M&D filling the subjunctive space in American literature
Terrance
lycidas2 at earthlink.net
Wed Feb 13 09:20:54 CST 2002
Why the Rev? Why straddle this time (this Revolution) in American
history?
What IF America had written this novel about America?
This is after all, another Pynchon novel about America. It's not DQ or
TS, but an American novel: a novel written by an American about America.
Moreover, it seem to me, that **IF** Pynchon is the inheritor of
Melville's Broken Estate (se Wood), it is worth considering what exactly
that estate is or was as much as whence it came. "Some Revolution." And
the Americans defeated the mighty Brits on land and at sea, it was a
world war, a modern war of liberation against a great colonial power.
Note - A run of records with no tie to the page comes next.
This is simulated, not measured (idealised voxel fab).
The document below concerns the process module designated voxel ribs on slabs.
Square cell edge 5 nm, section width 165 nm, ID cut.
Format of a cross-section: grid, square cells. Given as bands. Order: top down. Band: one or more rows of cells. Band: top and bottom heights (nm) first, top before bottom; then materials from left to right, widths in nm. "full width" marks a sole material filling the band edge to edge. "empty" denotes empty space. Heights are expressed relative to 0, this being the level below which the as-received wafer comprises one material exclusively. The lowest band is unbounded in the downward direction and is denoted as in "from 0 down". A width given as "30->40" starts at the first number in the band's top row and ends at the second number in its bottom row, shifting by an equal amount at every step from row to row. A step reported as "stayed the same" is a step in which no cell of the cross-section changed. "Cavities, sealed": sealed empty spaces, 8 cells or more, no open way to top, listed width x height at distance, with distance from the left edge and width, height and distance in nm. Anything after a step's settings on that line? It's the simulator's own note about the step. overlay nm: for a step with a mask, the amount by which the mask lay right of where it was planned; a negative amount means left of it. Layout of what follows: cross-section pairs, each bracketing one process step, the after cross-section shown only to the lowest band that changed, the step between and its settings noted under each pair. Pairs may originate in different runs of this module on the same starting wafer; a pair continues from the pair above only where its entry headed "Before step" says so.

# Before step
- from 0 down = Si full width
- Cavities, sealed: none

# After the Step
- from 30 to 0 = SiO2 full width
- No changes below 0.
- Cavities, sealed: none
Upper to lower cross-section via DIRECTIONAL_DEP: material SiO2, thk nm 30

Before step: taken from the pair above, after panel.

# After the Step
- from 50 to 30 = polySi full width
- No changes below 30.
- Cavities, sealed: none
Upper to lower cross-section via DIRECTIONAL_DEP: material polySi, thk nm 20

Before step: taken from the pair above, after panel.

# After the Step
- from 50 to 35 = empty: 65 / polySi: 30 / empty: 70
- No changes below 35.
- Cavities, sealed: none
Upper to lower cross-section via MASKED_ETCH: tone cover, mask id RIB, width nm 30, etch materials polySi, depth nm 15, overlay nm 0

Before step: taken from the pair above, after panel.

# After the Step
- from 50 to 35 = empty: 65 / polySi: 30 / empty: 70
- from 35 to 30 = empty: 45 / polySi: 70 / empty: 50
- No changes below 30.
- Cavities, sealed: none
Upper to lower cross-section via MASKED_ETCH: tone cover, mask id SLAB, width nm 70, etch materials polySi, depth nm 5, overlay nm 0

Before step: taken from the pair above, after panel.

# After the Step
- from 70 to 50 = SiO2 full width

The triumph of America, the new world that held so much Destiny to be
Manifested, so much Paradise and Apocalypse for dreamers Romantic and
Democratic, from Milton to Blake. America was the promised land and its
people were destined to be great. What they did not posses, history,
time-capital, the West, an identity, they would forge in the great
furnace of American Faith in the Divine and the Divine Right plucked
free from the crowns of despots. What Britannia Dreams! But would they
possess a great literature?
Has Wicks Cherrycoke, an immigrant outlaw and outcast, written the
great American novel? How fitting that he should show and tell the tale
with only scraps of his old scarred notebook, his unpublished sermons
and spiritual day book, the narratives of Englishmen like Mason, Etc.,
for at the time of his telling, the oral tradition (later, for Melville,
Whitman & Co.-American Renaissance, Native American Oral tradition,
Black Church Sermon, Popular Sermon and Hymn, will fill the void and
lay the foundation for America's great literature) is all that fills the
vast and near empty spaces of literature. How ironic that Melville would
be read and loved (and understood best, I believe) by the Brits and
would be scorned by his American audience, but for a few short days when
he was the darling of the NY literary scene. As Wicks tells his tale,
American books are being harshly reviewed in England. And the Americans
were painfully aware that they were still the servants (not quite the
broken looking glass servants that the Irish were) of their literary
and Aesthetic Masters.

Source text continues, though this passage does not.